(TO PRINT RECIPES - highlight all that is needed then right-click and hit 'print' and voila! Easy as pie! ;)

Wednesday, 21 February 2018


Is it me or have there been a lot of strawberries on sale lately? It's not even strawberry season yet - nowhere near it! As a matter of fact, it was pretty scarce here for awhile in stores then all of a sudden - bang! They're everywhere! And I just keep buying them up! Now I have all these strawberries piled up in containers in my fridge. What is one to do with them all? I can only eat so many and I already have frozen ones for smoothies. Oh, I know! I'll make some strawberry jam!

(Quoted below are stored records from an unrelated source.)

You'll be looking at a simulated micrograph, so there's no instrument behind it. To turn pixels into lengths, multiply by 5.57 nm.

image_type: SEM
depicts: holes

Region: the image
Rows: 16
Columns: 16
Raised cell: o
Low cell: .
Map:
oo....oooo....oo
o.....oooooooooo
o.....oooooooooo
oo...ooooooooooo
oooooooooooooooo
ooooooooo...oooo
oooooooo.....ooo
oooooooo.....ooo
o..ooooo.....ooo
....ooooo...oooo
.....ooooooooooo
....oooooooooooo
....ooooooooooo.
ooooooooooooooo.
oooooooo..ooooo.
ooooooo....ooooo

I've made homemade jam before, but only the freezer kind - and that was centuries ago.
I searched quickly online for a strawberry jam recipe and found this one by BBC Good Food.

The recipe had some good tips and it called for a bit of butter - something I've never heard of being used in jam before, so I decided to give it a try. The butter helps to get rid of any 'scum' left after the boiling and skimming process.


Strawberry Jam
(Original Recipe(s): Strawberry Jam)

  • 1 kg (2 lbs.) of hulled STRAWBERRIES
  • 750 g (3-1/2 cups) jam SUGAR*
  • Juice 1 LEMON (1/4 cup LEMON JUICE)
  • A knob (1 tsp.) of BUTTER (optional)

  1. Wipe the strawberries with a piece of damp kitchen paper towel - instead of washing them. We don't want the strawberries sucking up too much water because soggy strawberries mean the jam won’t set easily.
  2. Place strawberries in a bowl and gently roll them around in the sugar. Leave uncovered at room temperature for 12 hrs or overnight. This process helps the sugar to dissolve, ensures the fruit doesn’t disintegrate too much and helps to keep its vibrant colour.
  3. Cook gently on low heat. If any sugar remains on the sides of the pan, dip a pastry brush in hot water and brush the sugar away.
  4. When you can no longer feel any grains of sugar remaining, turn up the heat to start bubbling the jam and bringing it to the boil. (The sugar must be completely dissolved before increasing the heat, otherwise it will be difficult for the jam to set, and it may contain crystallized lumps of sugar.)
  5. Boil hard for 5-10 mins until the jam has reached 220 degrees F (105 degrees C), then turn off the heat. If you don’t have a thermometer, test a bit of jam on a cold saucer that's been in the freezer for 10 mins. Leave for 30 secs, then push with your finger; if the jam wrinkles or doesn’t flood into the gap, it is ready. If not, turn the heat back on and boil for 2 mins more, then turn off the heat and do the test again. Repeat until ready.
  6. At the end only, use a spoon to skim any scum that has risen to the surface and discard this. Constantly skimming during the boiling stage, will increase wastage.
  7. Add a knob of butter, if you like, to the finished jam, and stir in to melt. This will help to dissolve any remaining scum that you haven’t managed to spoon off the top. Leave the jam to settle for 15 mins – this will ensure that the fruit stays suspended in the mixture and doesn’t all float to the top of the jam jar. Meanwhile, sterilize your jars.
  8. Ladle into the warm sterilized jars, filling to just below the rim and seal. (Some recipes call for turning the jam-filled jars upside down for 10 mins to seal properly.)
  9. Store jars away in a cool, dry and dark place.  Refrigerate after opening.
* I used regular sugar and four cups of it. Jam sugar is sugar with Pectin added to it. It has bigger crystals than granulated sugar.  This makes the jam clearer and reduces clouds.

  • You can reuse the foam! Pop foam into the microwave for 30-60 secs. You want it to boil up again - not boil over so keep an eye on it. Let it cool. It will look, act, and taste like regular jam. Keep separate in the fridge and use fresh!
  • Try not to use over-ripe berries. Use slightly under-ripe berries, as their pectin levels will be higher. (Pectin helps the jam to set.)
  • Don't double the recipe. I know this is very tempting to do, especially when you have tons of strawberries on hand. Instead of doubling or tripling the recipe to make one giant batch of jam, make two single batches side by side. Increasing the recipe portions will slow things down.
  • Don't reduce the amount of sugar. Sugar in jam isn't just for sweetening. The sugar binds to the water in the fruit, which would otherwise prevent the jam from thickening.